For once, there is nothing I feel I need to "research" or read about. I don't know what to do with myself! Second grade is planned and ready to go, our dinosaur unit study month had a smashing beginning today, I know what curriculums I want to use for 3rd grade and further except for ones that I have to wait and see about.
I have absolutely nothing to say.
Well, I guess I do. I can tell you that I've been saving all my craziness about Tapestry of Grace for message boards with seasoned professionals, lol. Tapestry of Grace is amazing...a-m-a-z-i-n-g with a capital A. I overlooked it before, in fact many times because I had read too many statements of faiths and somehow they all mixed together. When I tried to figure out how Tapestry of Grace worked, I couldn't the pieces would not fit inside my head. I know now that God has been readying me this year, forcing me to realize what exactly I believe and pushing me to realize that I need to have solid goals for our children's education. I've been whopped on the head a few times this year, mainly because I didn't I have these things in place.
I want my children to have a multi-cultural education that honors Jesus' teachings, "love others as you love yourself." I want them to understand respectfully the differences between religions, beliefs and cultures all around the world. I want to develop a loving attitude towards others in them, a forgiving, compassionate heart that works hard to do the right thing instead of what feels good.
I want to equip them with an education that will free them to think logically, communicate effectively and persuasively when speaking and writing. I want to equip them with the knowledge and beauty of God and all that He provides so that if they decide to run away from Him, they will know exactly what they are running away from so that they may return.
I want my children to experience the beauty of this world with their eyes open wide to the horrors and injustice. I don't care if they become prestigious, rich or even if they go to college because if I give them a fraction of what I desire for them, I will be a satisfied mother.
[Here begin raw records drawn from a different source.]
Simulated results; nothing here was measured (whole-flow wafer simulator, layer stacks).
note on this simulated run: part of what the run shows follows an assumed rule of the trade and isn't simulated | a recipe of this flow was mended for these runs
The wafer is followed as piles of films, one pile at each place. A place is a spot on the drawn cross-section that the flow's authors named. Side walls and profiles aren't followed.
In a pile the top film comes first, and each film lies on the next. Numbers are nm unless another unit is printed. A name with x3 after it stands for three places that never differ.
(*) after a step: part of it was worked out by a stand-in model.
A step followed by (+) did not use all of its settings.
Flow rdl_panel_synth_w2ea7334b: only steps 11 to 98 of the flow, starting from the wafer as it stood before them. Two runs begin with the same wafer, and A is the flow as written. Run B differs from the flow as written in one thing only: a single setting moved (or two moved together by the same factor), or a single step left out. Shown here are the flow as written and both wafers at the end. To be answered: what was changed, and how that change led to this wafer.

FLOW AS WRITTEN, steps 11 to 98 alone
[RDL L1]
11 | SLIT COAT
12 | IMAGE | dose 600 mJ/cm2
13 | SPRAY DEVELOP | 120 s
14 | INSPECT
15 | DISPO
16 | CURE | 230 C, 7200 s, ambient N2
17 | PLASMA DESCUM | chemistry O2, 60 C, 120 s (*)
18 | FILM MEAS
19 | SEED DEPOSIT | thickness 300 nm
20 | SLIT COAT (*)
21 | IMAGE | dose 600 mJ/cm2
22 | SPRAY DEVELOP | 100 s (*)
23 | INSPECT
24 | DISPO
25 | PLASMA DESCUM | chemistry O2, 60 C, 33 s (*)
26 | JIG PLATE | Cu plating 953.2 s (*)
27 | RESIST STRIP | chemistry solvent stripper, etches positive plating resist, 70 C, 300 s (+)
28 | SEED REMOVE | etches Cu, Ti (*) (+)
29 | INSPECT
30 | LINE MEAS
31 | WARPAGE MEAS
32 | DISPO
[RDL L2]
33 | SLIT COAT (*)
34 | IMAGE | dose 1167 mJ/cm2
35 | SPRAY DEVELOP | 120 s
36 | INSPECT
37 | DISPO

And God has equipped me, inspired me to move forward with purpose. Decisions about curriculum, how to proceed are easier, clearer and more satisfying. I am humbled at his grace and my answered prayer. However, I'm in a new place- a bright, shiny new place.
Now back to Tapestry of Grace. I want to use this curriculum for my children, the only decision to make is when and I'm not truly even stressed about that. Our 2nd grade year is done and ready to go- I don't feel one tinge of regret about what has been put into place. Suddenly, I just don't feel like talking about it now. Lol. Sorry, I'll come back and post about it later.